Aerial Bridge Across the Ages

The other day I saw a nature show on TV about whales. The one image that stuck in my mind was that of a baby whale trudging alongside a mama whale as it was learning to swim on its own. The fledgling little behemoth was trying to keep up but every now and then it had to be nudged in the right direction. The image of a formidable, multiple ton mammal displaying parental tenderness seemed like a visual oxymoron. But it was moving in a way.

"Moving" is not a word I would normally associate with an Air Show. Sentimentality has little place in an enterprise brimming with military might, high-tech swagger and pilots' bravado. However, last week's Air Show at Andrews Air Force Base proved me wrong on that count. A weekend extravaganza held just outside of the Washington's Beltway managed to inject a little heart into the high-octane parade of the aluminum and titanium machinery.

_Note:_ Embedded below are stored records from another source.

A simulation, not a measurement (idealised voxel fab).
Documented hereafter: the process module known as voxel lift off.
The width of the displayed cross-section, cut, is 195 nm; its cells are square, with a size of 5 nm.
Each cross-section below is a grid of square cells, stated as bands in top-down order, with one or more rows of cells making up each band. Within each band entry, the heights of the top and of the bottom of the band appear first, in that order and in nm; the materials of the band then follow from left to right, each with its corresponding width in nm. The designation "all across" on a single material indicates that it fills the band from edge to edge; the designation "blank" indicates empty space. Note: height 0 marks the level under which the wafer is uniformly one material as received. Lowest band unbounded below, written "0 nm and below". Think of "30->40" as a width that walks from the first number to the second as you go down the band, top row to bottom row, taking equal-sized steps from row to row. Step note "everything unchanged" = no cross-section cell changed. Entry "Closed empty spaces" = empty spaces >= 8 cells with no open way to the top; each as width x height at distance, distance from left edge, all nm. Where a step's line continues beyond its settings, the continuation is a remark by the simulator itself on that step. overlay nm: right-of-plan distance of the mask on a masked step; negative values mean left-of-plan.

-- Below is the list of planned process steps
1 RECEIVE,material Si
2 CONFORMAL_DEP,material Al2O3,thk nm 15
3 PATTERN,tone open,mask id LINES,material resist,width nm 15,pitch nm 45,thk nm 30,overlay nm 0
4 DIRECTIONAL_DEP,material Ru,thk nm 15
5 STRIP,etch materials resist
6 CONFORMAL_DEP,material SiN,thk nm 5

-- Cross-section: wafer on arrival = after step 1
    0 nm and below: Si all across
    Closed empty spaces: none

The show flaunted the well polished hardware of the mightiest Air Force in the world. Bulging cargo planes opened up their reinforced bellies to loitering crowds. Wide eyed kids had a chance to sit at cockpits filled with mysterious dials and levers. Circuitry aficionados could study the wiry details of exposed innards. Formidable helicopters and sleek fighter jets stood silently on the tarmac, displayed prominently like some giant toys in a window shop. History buffs could compare their recollections with reality, and - in a way - so could taxpayers. But besides all this paraphernalia, the program also featured several flying demonstrations, including the famous vertical takeoff Harrier. But the one I am alluding to in the opening paragraph was titled the Heritage Flight. It was a tandem flyover in which a historical P-51 Mustang cruised above the spectators accompanied by the futuristic looking F-22 Raptor. Against the backdrop of a carefully chosen music this technological pastiche created a powerful impression. The passing of a legacy from one generation to another.

It was symbolism of this scene that made it moving. As the old WW2 fighter sputtered across the blue and white skies, it brought the image of a baby whale followed by its mama back to my mind. Although in this case the roles were reversed. An elderly parent was gently supported by a grown up child on the way to the store. At this one moment the clouds seemed to form an invisible bridge connecting two parallel Universes. Two slices of the spacetime merged into one.

I wondered what the mechanics who worked on that plane during the second World War would have thought of this image. They'd probably try to squeeze a tear forming in the corner of their eye.